The growth of a national spirit in India under our self-appointed guardianship, while giving us just pride in the nobility of our achievement, may yield us the yet nobler crown of humility when we behold in its maturity the developed genius of our foster-children.
Mr Theodore Morison, writing on Imperial Rule in India, sought authority for his proposed suppression of all newspapers but a subsidized government organ in "the policy which has done so much for the progress of Mexico," and remarked, "It is apparently necessary for English politicians to behold a country given up to anarchy before they can realize that popular institutions make for the disruption of a nation which is not yet compact and unified."
The recent happenings in his chosen instance incline me to say that even Mr Morison himself would now, doubtless, admit that such despotic methods only produce an apparent and temporary calm and are certain sooner or later to break down, together with the government that enforced them.

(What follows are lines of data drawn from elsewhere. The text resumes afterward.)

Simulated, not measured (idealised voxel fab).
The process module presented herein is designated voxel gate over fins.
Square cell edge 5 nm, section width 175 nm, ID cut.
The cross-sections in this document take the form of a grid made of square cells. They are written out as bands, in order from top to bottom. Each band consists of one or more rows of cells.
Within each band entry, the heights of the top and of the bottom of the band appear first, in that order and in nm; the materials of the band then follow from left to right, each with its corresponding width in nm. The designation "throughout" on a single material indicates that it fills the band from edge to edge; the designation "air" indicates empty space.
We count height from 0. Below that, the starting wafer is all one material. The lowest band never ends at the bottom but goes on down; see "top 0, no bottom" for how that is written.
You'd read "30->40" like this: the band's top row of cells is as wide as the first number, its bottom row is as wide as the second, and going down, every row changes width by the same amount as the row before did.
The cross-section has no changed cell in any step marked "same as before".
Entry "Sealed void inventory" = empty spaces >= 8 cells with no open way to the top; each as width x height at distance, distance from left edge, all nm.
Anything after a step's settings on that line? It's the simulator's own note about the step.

The influence of the Press is only beginning to help the creation of a national spirit. Newspapers are naturally more likely to fan the red embers of latent animosities than to attack the infinitely more difficult and less lucrative task of sound patriotic afforestation to make a permanent fuel supply to those fires of national aspiration, which as yet have little more hold than a handful of crackling thorns.
It is as erroneous to assume that local press opposition to any particular measure of government is the sign of an united national feeling as to pretend that an united national feeling can only be created by agitation against the British rule.
The fact that there is not yet a national sympathy in India strong enough to overrule the enmity of religions or the rivalry of races, is the best of all arguments for cherishing its growth by every means in our power. National feeling must first be associated with territorial boundaries and many many will be the years to come ere the Mohammedan will lie down with the Hindoo and a little Parsee shall lead them to the sound of Sikh flutes and Christian tabors!
Mr Theodore Morison contends that all men east of Suez think themselves the slaves and chattels of the man God has set above them for their king,[[1]] but in whatever way they regard their relation to their rulers we, at least, may no longer regard them as slaves and chattels; rather must we think of them as wards for whom we have become responsible through the actions of our grandfathers—wards whom we have not only recognized as family relations but have trained in our own business and given just so much knowledge of our methods as to make them capable of being invaluable to our rivals though not as yet in any way competent to exercise independent authority.
[[1]] "East of Suez ... there lies upon the eyes and foreheads of all men a law which is not found in the European Decalogue; and this law runs: 'Thou shalt honour and worship the man whom God shall set above thee for thy king; if he cherish thee thou shalt love him; and if he plunder and oppress thee thou shalt still love him, for thou art his slave and his chattel.'" Imperial Rule in India (Page 43). Theodore Morison.
There must come a time when the people of every habitable part of the world will have tried the system of government by majority of elected representatives. Even in the case of a nation like China, which has at present no desire among its proportionally small class of educated minds for such a form of rule, the popular longing for enfranchisement will arise, and sooner or later a representative form of government will be established. The obviously possible oppression and tyranny of democratic rule are dangers which no people as a whole will learn except by their own experience. The stirring spirit of life that brings man self-reliance will make him claim his share in the ordering of his own country sooner or later but in any case sooner than he has been able to learn that a measure is liberal or tyrannous, not according to the type of government that imposes it but according to the degree of liberty it secures to, or takes away from, the individuals it affects.